Financial Aid for College
Let's face it: college is EXPENSIVE. Ranging from $3,000 per year, to over $40,000 per year, the price of tuition in the United States is reaching staggering amounts. When you tack on the cost of room/board, books, food, and a social life, most students will have to seek financial aid of some sort to cope with the rising collegiate expenses. Luckily, there are more options than ever for students seeking financial help and we have put together some of the top options to turn to to help with college funding.

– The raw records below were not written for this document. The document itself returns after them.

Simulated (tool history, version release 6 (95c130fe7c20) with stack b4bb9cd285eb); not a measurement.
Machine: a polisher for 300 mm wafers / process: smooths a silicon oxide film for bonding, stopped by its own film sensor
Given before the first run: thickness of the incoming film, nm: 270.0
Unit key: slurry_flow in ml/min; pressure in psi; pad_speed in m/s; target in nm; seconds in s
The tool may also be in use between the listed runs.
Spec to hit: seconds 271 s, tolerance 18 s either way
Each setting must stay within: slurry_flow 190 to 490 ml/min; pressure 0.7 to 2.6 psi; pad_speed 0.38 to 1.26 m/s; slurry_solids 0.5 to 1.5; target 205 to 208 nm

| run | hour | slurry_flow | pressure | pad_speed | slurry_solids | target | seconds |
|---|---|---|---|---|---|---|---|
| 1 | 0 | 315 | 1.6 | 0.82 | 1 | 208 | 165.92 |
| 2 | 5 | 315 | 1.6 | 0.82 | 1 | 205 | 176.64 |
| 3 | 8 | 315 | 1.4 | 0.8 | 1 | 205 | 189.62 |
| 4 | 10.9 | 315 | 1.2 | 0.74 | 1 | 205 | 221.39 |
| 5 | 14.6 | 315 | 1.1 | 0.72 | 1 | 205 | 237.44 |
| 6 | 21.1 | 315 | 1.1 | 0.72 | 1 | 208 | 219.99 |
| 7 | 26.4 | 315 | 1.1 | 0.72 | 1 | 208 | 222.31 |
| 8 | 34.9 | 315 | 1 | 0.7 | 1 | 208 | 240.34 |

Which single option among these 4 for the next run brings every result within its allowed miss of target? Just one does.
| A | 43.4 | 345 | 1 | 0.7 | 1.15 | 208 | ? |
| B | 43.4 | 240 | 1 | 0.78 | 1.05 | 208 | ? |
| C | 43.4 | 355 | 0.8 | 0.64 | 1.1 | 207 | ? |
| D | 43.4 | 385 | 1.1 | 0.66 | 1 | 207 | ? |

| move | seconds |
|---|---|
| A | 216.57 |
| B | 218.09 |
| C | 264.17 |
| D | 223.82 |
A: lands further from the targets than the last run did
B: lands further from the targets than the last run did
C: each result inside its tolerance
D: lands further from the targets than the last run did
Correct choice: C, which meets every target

The most popular type of financial aid is a college scholarship. College scholarships are broken into three categories:
- Merit-Based Scholarships
- Activity-Based Scholarships
- Affiliate-Based Scholarships
Merit-based scholarships are based upon academic standings and are decided by factors such as GPA and strength of courses. Most merit-scholarships require that you write an essay (although not always) and also that you maintain a certain level of academic performance to receive the full scholarship distribution. This is the most prevelant type of scholarship and usually the most popular amoung high school seniors and college freshman. We recommend that you ask your guidance counselor about merit-based scholarships as they can do a good job of matching you with a local scholarship that will have less competition than some of the national scholarships.
Activity-based scholarships are given to applicants that excel in specific extracurricular activities. The most popular and well-known type of activity scholarship is an athletic scholarship, where star athletes are given financial aid by colleges that want them to play for their teams. Most of these scholarships will also require you maintain a minimal grade-point average, however it will definitely be lower than a merit-based scholarship GPA. A lot of times students will be 'scouted' by a recruiter and offered an activity-based scholarship directly without having to apply. You can also reach out to the head of the department who overseas your activity to request infomation on scholarships they offer. For example, if you are a talented musician, you should contact the head of the colleges music department and inquire about scholarships that you may qualify for.
Affiliation-based scholarships are given to students who are affiliated with a specific group or organization. An example of this is the NESA Scholarship that is available to men affiliated with the Eagle Scouts. These types of scholarships are more difficult to find and qualify for and are usually given out more on the local and regional level. We recommend checking local newspapers, magazines and periodicals for affiliation-based scholarships. Also, if you are affiliated with an organization that has a treasury or fund, it may be worth asking the people who handle these funds if they offer or have ever considered a scholarship for one of their members.
The second type of financial aid that students apply for is a College Grant. There are three types of college grants:
- Private Grants
- State Grants
- Federal Grants
Private grants are often administered by local groups, organizations or foundations. They vary in amount offered as well as the requirements to apply for one, so be sure to read the specifics for each private grant you come across. Your guidance counselor is a good option when searching for private grants.
State grants are given by certain states to students. Usually these grants are offered to students attending state universities (such as the California State college system). Student infomration is often obtained automatically from the FAFSA, so be sure to fill out your FAFSA as soon as possible. Guidance counselor or a quick Google search will also turn up a handful of state grants.
Federal grants are distributed at the federal level and have specific procedural requirements, the biggest of which is completion of the FAFSA. Federal Pell Grants are one of the most popular type of grants and don't require that you repay the aid. Most federal grants require that you maintain a minimal GPA in order to keep receiving grant money.
The final - and least appealing - type of financial aid is a student loan. There are two types of student loans: guaranteed student loans and parent-guaranteed student loans. Guaranteed student loans are given directly to the student by the financial aid office of the attending college. They are often easier to obtain than a traditional bank loan and can provide a student with a good opportunity in building credit (assuming they make their payments in a timely manner). Repayment of these loans usually begins six months after graduation. Payments can be a fixed amount or escalating amount (where the payments start lower and than increase as the student makes more money), or income based. A parent-guaranteed loan is similar except that it is guaranteed by the parent of the student so they are responsible for payment if the student can't.